Posted November 4, 2015

Newspapers used to earn much of their revenue from classified advertising. This abruptly came to an end in the early 2000s, largely as a result of Craigslist: They captured users on the web before the newspapers had a chance to react, and their largely freemium pricing model (where a few users subsidize the many) collapsed the newspapers’ model for pricing classified ads. What was once a $20 billion business was just a decade later down to $5 billion:

6-Newspaper-11-Year-Decline-for-Daily-Advertising-Revenue

It’s one of the most prominent examples of digital disruption. But as is the case with the endless cycle of tech innovation, the once-disruptor becomes the now-incumbent. And this time, the shift isn’t from print to web; it’s from PCs to mobile … and everything that comes with that. It is arguably one of the most profound tech shifts we have ever seen, because for the first time technology is outgrowing the tech industry (as my partner Benedict Evans has observed and shares here in great detail).

This mobile revolution has been driven by an explosion in smartphones. This has had a massive impact on digital consumption, with many consumer sites now reporting more usage on mobile devices than on PCs. And this in turn has completely changed people’s expectations about user experience, ease-of-use, and the desire for frictionless experiences: being able to do things “in the flow”, while they’re out and about living their lives. When we are on our phones all day, every day, we expect those kinds of experiences from everything — even things not intuitively about tech or mobile.

So where Craigslist might have led, it has changed very little to adapt to this mobile world (they still don’t even have an iOS — let alone, Android — app). Coupled with this failure to innovate is a cycle of unbundling and bundling that has created opportunities for a new set of companies to carve out segments of its business. Just a few examples from our portfolio include Airbnb for the “housing: rooms/shared” and “housing: sublets/temporary” categories; Lyft for “community: rideshare”; and YourMechanic for “services: automotive”. There are countless other examples of this unbundling happening to Craigslist, as illustrated by this classic graphic:

craigslist

Yet one of the categories that has been resistant to disruption has been the “for sale” verticals — everything from bikes, boats, cars & trucks, computers, furniture, garage sale, motorcycles, musical instruments, RVs, camping equipment, baby clothes, cribs, sporting equipment, and so on. These products tend to be sold locally as it’s difficult and expensive to ship them. And frankly, it has been a lot of work to create online listings; we’d almost rather let that stuff sit and collect dust than go through the effort.

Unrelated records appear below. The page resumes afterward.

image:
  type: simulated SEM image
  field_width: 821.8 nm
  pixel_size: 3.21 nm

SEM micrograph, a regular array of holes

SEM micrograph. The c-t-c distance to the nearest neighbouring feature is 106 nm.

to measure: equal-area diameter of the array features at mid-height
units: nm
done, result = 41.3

Imagine if you could just “snap and sell” these products directly from your phone. What if you could sell them not just locally, but hyperlocally: If there’s a mother whose child is just 1 year ahead of yours and therefore wants to get rid of the very items you need at that exact same time?

Co-founders Nick Huzar and Arean Van Veelen were motivated by this very problem. Frustrated by previous attempts to sell family items in order to reclaim space in their homes, they founded OfferUp to create a “simpler and more trusted way to buy and sell locally”. It’s a mobile-first marketplace that has removed much of the friction from buying and selling goods in your local market by fully leveraging the smartphone platform — everything from the camera to connectivity. OfferUp enables users to clean out their garages by literally going there with their smartphones, snapping pictures, and directly and seamlessly listing the item on OfferUp. In other words: without having to download all the photos, pull up a Word doc to craft a listing, upload all the photos and fill out forms, re-verify who you are (since your phone already knows) … and so on.

Similarly, buyers on OfferUp can shop for goods on their smartphones any place and any time. But it’s also a new kind of transaction experience.

We first invested in OfferUp in May 2014, but kept that information under wraps — at the company’s request — as they methodically rolled out to new cities. But it’s been getting harder to do this once they shot up towards the top of the “shopping” charts in the Android and iOS app stores. Now that the company has a national footprint and is starting to get lots of attention, they’ve made the decision to take the wraps off.

To date, the company has raised $90 million from Coatue Management, High Line Venture Partners, Jackson Square, T. Rowe Price, Tiger Global, Vy Capital, and Andreessen Horowitz.

We believe OfferUp has the potential to truly be a category killer — in the existing category of buying and selling goods between people locally — by providing a trustworthy and easy mobile-first experience. The breadth of goods changing hands on the platform is impressive, from baby gear to couches to cars. And the volume is equally impressive; the platform has already seen $2.9 billion in transactions this year alone.

We are proud to support Nick, Arean, and the entire OfferUp team in building this business, and in enabling consumers everywhere to be able to do more kinds of commerce with their mobile phones than ever before. Welcome to the mobile-local shopping era!